Closed tj closed 10 years ago

tj commented 10 years ago

still looking into it, probably my fault, does this seem odd to you? This is for my manual client-side RDY management to allow for greater throughput. I basically just increment on entry, decrement before being buffered, and then decrement the "total" when buffered messages are batch flushed.

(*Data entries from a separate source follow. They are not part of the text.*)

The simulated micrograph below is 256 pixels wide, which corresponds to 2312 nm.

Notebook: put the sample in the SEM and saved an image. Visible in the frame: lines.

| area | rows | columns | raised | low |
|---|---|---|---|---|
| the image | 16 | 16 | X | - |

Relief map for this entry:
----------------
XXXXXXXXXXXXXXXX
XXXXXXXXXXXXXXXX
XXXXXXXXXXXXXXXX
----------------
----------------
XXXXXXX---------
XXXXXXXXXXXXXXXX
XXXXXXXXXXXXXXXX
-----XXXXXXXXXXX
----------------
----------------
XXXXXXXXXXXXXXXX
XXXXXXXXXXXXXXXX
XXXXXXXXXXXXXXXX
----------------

Now the weird behaviour I'm seeing is:

  ready inflight=2 total=86031 max=300000 +1ms
  ready inflight=1 total=86031 max=300000 +0ms
  ready inflight=0 total=86031 max=300000 +0ms
  ready RDY 86081 +0ms
blocked for 896ms
  ready RDY 86081 +1s
blocked for 225ms
  ready inflight=3014 total=89046 max=300000 +3ms
  ready inflight=3013 total=89046 max=300000 +0ms

So we have 86031 messages in-flight, RDY for 50 more and then receive several thousand from nsq? Maybe I'm missing something about how RDY works but that seems weird, and happens regularly

mreiferson commented 10 years ago

@visionmedia - trying to interpret your logs here... where do you see the RDY 50 in that log? Also, you say 86031 in flight but the logs say 2 then 1 then 0? How should I be reading this?

tj commented 10 years ago

Basically in this case we accept 50 concurrent messages (inflight), which are then buffered for a long time and we decrement inflight once it's in the buffer. The total represents the total in-flight number from an NSQ perspective, so NSQ's in-flight will match total, and max is just the client-side max-in-flight.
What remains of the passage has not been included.